Info for Grädener: Orchestral Music, Vol. 1



The German-born, Vienna-based Hermann Grädener (1844–1929) is yet another composer whose music, esteemed in its own time, has since slipped between the floorboards of history. Yet this first recording of his two violin concertos – substantial works both, downstream from Brahms, and with a hint of Sibelius – prove him to have been one of the more important Romantics, with a strong sense of drama, a sure hand for musical architecture and a natural flair for extended melody. The conductor of this recording, Gottfried Rabl, discovered Grädener’s scores in the secondhand section of a Viennese music-shop many years ago and now, joined by the American violinist Karen Bentley Pollick, they are releasing this first album in a series intended to put Grädener’s music before the modern public for the first time.
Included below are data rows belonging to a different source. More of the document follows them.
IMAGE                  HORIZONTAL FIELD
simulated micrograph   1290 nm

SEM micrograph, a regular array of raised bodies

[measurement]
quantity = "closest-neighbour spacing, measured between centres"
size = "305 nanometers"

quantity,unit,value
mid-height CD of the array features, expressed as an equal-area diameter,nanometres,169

Karen Bentley Pollick, violin
National Symphony Orchestra of Ukraine
Gottfried Rabl, conductor



Karen Bentley Pollick
is one of America’s leading contemporary musicians, performing a wide range of solo repertoire and styles on violin, viola, piano and Norwegian hardangerfele to extend the boundaries of the concert experience from the Baroque to cutting edge contemporary music and live improvisations. A native of Palo Alto, California, she began piano lessons at age 5 with Armenian pianist Rusana Sysoyev, studied with Camilla Wicks in San Francisco, and with Yuval Yaron, Josef Gingold and Rostislav Dubinsky at Indiana University, where she received both Bachelors and Masters of Music Degrees in Violin Performance with a cognate in Choral Conducting. She performed in master classes of Nathan Milstein in Zurich, Jean-Jacques Kantorow in Victoria, B.C., and Glenn Dicterow in Carmel, CA. Her recordings of original music include Electric Diamond, Angel, Konzerto and Succubus and Ariel View, for which she has received three music awards from Just Plain Folks, including Best Instrumental Album and Best Song. On her own record label Ariel Ventures she has produced chamber music featuring works by Russian pianist/composer Ivan Sokolov on , Homage to Fiddlers & Russian Soulscapes; music of Swedish composer Ole Saxe on Dancing Suite to Suite & Peace Piece; Bebop for Beagles, Estadio, and filmed Dan Tepfer’s Solo Blues for Violin and Piano. She has also recorded for CRI, Sony, RCA and Camel Productions, as well as the Bridge, Albany, Mode, Numinous, Innova, Tzadik, NEOS, Toccata Classics, Blue Coast Records and Lithuanian Music Center labels.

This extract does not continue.